The reason is that the work items are not in any way independent execution paths in the hardware. What the hardware actually does is more like a sophisticated version of SSE. It executes one (VLIW) instruction over 64 lanes of SIMD in one cycle. The programming model, for historical and probably for beneficial reasons, exposes this on a per-lane basis but to some degree this has the risk of giving the wrong idea about how the hardware is working. It is not combining separate threads for efficiency, it is executing one 64-wide thread that you can program lane by lane because it's easier than writing 64-wide SSE-style gather and scatter instructions.
I don't know if I can give you an optimal group size. I do find it hard to believe that the second kernel really has an optimum count of 2, though, based on past experience. Presumably you have more than one group of size 2, yes? Can you not combine them together in a single group? That way you can just have the first 512 for one kernel and the next 64 for the other, or something like that, rather than branching in the same wave. There are cases where that doesn't work, but usually you just need to slightly rethink the way you are trying to map to the hardware.

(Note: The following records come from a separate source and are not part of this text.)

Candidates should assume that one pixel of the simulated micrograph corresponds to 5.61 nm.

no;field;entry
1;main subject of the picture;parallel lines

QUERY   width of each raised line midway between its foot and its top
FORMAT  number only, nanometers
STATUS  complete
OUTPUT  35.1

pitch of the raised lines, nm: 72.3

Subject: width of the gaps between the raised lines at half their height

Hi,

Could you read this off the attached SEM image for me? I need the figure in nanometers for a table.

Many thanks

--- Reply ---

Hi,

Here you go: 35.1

If I were you I'd forget "threads", work items and work groups completely and redesign your entire algorithm in terms of wavefronts. That's how the hardware works, that's how I would program it. Don't say "how many work items do I need to achieve this" say "how many wavefronts do I need to achieve this" and design your data layouts, execution patterns and so on based on that assumption in the way that you would if you were developing for SSE.
thank you very much for reply ! i'm a freshman in GPU program, would you please recommend me something about it ?